So it could be, I have long wondered, that Charlie Hanson and others who claim the switchable digital filter thing was never implemented were simply unaware of a small number of exceptions, if they exist, which might have included the Denon DVD-9000.
Not knowing people who would know, another way is to try it, as I've long wanted to try.
So I started recording a series of HDCD's that I know use the transient flag, but no others, on the DVD-9000 through the XSP-1 and directly into the DA-3000. These are the Fresh Aire series on HDCD from Fresh Aire 1 through Fresh Aire 8. They all use only the Transient Filter flag from HDCD and no others. (According to Charlie Hanson, these shouldn't be considered HDCD as they don't require HDCD decoding.)
The Fresh Aire recordings are not even included on the standard list of HDCD recordings, but they say HDCD on their boxes and were sold as such (by Audio Advisor at one point). They light the HDCD light if a player has it. But they do nothing but transient filter decoding which I reconfirmed with a little ffmpeg script I still have called hdcd-check:
rm junk.flac 2>/dev/null
for name in "$@"
do
ffmpeg -i "$name" -af hdcd junk.flac
rm junk.flac 2>/dev/null
done
At the bottom of the output you get lines like this for all the Fresh Aire discs:
[Parsed_hdcd_0 @ 0x7fdd67e02000] HDCD detected: yes, peak_extend: never enabled, max_gain_adj: 0.0 dB, transient_filter: detected, detectable errors: 0
Not knowing the correct level, and also believing the 9000 might benefit from some warm up time, I played several different Fresh Aire discs at increasing levels, until I zeroed in on the +0.5dB level as being correct for these, causing the highest non-clipping level. (If theses discs had used Peak Unlimiting, it would be something like 2.5dB lower.) I ultimately ended with my best recording of Fresh Aire 8, which reached a maximum level of -0.114dB with the Emotiva gain at +0.5dB. I saved this exactly as recorded AND as releveled (by Audacity) to -0.02dB for audible comparison with the original digital, which has peak level of 0dB (Audacity won't Amplify because it is already at 0dB).
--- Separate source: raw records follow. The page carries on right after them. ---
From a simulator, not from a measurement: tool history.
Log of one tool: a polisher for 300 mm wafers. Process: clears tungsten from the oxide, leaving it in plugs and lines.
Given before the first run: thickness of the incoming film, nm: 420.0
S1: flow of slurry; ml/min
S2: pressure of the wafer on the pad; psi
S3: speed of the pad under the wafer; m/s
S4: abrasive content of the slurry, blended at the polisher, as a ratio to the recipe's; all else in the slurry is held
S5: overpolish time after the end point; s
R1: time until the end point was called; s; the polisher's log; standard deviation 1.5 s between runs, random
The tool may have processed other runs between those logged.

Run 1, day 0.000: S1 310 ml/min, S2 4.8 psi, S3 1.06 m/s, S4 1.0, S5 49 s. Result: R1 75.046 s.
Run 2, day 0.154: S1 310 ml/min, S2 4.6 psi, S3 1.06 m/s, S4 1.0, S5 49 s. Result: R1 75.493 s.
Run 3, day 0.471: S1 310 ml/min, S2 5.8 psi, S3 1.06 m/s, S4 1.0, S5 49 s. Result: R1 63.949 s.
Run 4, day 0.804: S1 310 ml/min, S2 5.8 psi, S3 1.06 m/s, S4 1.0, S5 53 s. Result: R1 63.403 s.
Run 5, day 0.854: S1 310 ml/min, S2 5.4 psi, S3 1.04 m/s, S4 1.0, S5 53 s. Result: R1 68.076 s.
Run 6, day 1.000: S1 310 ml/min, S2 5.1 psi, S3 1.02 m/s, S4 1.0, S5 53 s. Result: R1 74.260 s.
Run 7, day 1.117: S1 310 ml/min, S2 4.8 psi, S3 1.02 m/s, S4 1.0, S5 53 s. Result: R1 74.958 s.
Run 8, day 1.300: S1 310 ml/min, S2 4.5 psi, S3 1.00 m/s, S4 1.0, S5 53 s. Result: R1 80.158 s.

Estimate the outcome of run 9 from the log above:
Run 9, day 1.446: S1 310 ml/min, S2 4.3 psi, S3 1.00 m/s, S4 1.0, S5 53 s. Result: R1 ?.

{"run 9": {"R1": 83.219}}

Once again, as I have matched the levels ever closer, I found the differences if any increasingly hard to detect. The non-decoded HDCD played direct from the digital sounds basically the same as the output of the Denon DVD-9000 with "HDCD decoding" being resampled on the DA-3000.
While I was doing this, I still thought how much more wonderful the DVD-9000 decoding sounded, but now that I have both the original and the decoded copy I can say they are basically impossible to tell apart, so far.
Strangely, however, Roon finds a difference and applies different levels of automatic leveling (which I do on an album basis). It finds my HDCD version to require 0dB level change, but -2.7dB for the original digital.
This is probably an artifact of the re-recording somehow, but I'll have to figure it out before reading conclusions about the audibility. Unless I can control the actual playback level and ensure all versions are dBa or dBc matched to within 0.1dB, no conclusions can be made. The peak level matching I've done apparently works differently. Perhaps it's because my resampling at 96kHz realizes some of the "intersample overs" which are hidden in the original digital. And also in ways like that the Lavry might be different too. I'm finding a difference between the phono-to-CD level change using the Lavry and using the DA-3000. For some reason, the two digitizers show different relative phono to CD peaks.
Bu at this point, I'm also closer to completely believing Charlie Hanson in these regards. Even though the level matching doesn't seem to match, there is no special magic that the HDCD transient filter decoding seems to add. But I really want to test some of the earlier recordings too.
Charlie Hanson loved HDCD nonetheless because the original encoding converters (PMI One and Two) were so good, and because he believe even though the dynamic range improvement is little better than one bit at most, it's still important.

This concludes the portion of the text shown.